Zhang Wanqiao, a Chinese researcher from Qihoo, discovered a vulnerability that allows a hacker to eavesdrop on a conversation, read a user’s texts, and track the smartphone’s location through a 4G LTE weakness.
The vulnerability can be exploited on any 4G LTE network and is based off of a “fail-safe,” which is typically used during emergencies, such as natural disasters or phone tower overloads requiring redirection. The hack uses fake LTE towers to downgrade a phone’s LTE to 3G, and then ultimately down to 2G, where several vulnerabilities can be exploited.

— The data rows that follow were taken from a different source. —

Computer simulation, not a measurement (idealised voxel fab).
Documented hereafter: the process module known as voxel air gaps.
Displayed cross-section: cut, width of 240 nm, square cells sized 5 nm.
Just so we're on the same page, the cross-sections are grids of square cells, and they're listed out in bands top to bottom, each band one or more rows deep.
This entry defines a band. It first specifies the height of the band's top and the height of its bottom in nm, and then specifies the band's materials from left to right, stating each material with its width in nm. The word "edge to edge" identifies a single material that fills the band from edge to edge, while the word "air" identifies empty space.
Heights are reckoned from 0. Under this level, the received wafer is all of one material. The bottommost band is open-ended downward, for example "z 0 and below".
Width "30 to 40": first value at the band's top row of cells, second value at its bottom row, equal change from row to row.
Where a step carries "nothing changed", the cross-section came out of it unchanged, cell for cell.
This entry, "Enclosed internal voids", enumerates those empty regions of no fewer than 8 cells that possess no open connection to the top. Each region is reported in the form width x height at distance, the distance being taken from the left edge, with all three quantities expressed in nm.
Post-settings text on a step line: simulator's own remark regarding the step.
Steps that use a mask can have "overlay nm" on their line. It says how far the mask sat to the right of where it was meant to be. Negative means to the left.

While researchers brought this vulnerability up before, 3GPP, the organization that sets mobile data network standards and enforces them, acknowledged the problem but did nothing to fix it. In 2015, the issue was brought to the world again in a paper titled Practical attacks against privacy and availability in 4G/LTE mobile communication systems. That same year, the ACLU obtained documents that described the stingray surveillance as having identical vulnerabilities. Wanqiao extended the effective attack outlined by the initial researchers and presented it at DEFCON 24 in August 2016. Then, at Ruxcon this month, he demonstrated the attack, proving it can work on all LTE networks with readily available gear.
A possible reason the vulnerability wasn’t patched may be because it’s a surveillance technique actively used by law enforcement or intelligent agencies as a stingray or IMSI catcher device. While the specifics on how stingrays operate are not entirely clear, many people have drawn similarities between revealed technology and recent research.
As a solution to the 4G LTE vulnerability, choose a VPN that uses OpenVPN, and its TLS protocol will keep your conversations protected even in the event of an attack. Do note that older VPN methods, such as PPTP/L2TP/SOCKS, could still leave your device vulnerable. Since the attack uses readily available hardware and open-source software, an attacker could use this on your smartphone at any moment. As we saw with 3GPP 10 years ago, there doesn’t seem to be any plan to fix the vulnerability.